Anthony Hilton: What’s the truth about Mario’s Italian job?  

 

A couple of years ago there was universal outrage when it was discovered well after the event that Goldman Sachs  had used its bankerly skills to help the Greek government of the time disguise the country’s true financial position  so it would qualify for membership of the euro.

This week it looked as if the Italian government of the day got up to similar tricks. An Italian newspaper revealed that its government faces losses of many billions of euros because the extremely low interest rates across Europe have pushed the various swap contracts it had with banks deeply into the red.

However, it looks likely that most of these contracts date back to 1999 or to actions taken then when the Italian government in its turn was struggling to meet the terms which would qualify it for the euro. 

Once again the banks appear to have arranged transactions for the government which helped it appear healthy at the time at the expense of looking extremely unhealthy in the future.  The problems are not solved by such actions, but rather often made much worse – and more costly –with the passing of time.

It is not that these banks have done anything legally wrong, but it would have been nice to think that someone on the board at the time might have questioned the wisdom and morality of deals which helped governments conceal their true financial positions. Certainly it will be no surprise if there is another surge of public anger as further facts are prized out into the open.

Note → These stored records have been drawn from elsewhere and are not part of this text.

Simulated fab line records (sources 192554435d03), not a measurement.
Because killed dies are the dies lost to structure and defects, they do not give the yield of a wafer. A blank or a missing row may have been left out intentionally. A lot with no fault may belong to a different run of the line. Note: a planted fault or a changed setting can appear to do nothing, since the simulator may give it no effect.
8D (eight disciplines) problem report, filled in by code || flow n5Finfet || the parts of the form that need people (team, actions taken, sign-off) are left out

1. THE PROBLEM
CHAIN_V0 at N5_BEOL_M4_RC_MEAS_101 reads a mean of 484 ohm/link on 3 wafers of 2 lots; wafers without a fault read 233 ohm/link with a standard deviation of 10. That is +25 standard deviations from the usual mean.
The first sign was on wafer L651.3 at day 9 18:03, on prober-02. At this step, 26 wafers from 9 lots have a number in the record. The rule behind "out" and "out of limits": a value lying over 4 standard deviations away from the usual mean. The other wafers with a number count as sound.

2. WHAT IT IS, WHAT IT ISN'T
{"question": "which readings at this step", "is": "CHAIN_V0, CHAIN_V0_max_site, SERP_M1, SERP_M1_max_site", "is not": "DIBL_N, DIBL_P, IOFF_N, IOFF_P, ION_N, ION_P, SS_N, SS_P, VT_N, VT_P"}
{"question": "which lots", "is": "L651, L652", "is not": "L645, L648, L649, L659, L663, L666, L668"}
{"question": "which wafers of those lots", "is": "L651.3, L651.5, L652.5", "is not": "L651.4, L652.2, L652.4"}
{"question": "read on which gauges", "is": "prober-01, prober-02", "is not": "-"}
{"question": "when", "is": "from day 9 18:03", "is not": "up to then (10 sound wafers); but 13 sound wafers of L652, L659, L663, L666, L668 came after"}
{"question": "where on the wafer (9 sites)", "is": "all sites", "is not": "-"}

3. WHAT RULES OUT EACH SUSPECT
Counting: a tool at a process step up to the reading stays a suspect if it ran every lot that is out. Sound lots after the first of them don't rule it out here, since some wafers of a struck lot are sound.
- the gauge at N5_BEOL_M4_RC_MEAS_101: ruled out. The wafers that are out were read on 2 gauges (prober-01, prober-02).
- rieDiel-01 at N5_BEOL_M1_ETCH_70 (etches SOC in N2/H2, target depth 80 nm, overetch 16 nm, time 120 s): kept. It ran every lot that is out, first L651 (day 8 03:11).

People are also asking what, if any, role in this was taken by the current head of the European Central Bank, Mario Draghi.

He was a pretty senior official in Italy at the time, and it would be fascinating to know if he helped in any way to organise these deals.

It would also be particularly ironic if he did because in his current job, Mr Draghi spends much of his time designing policies which are needed to save Italy from the consequences of its membership of the euro.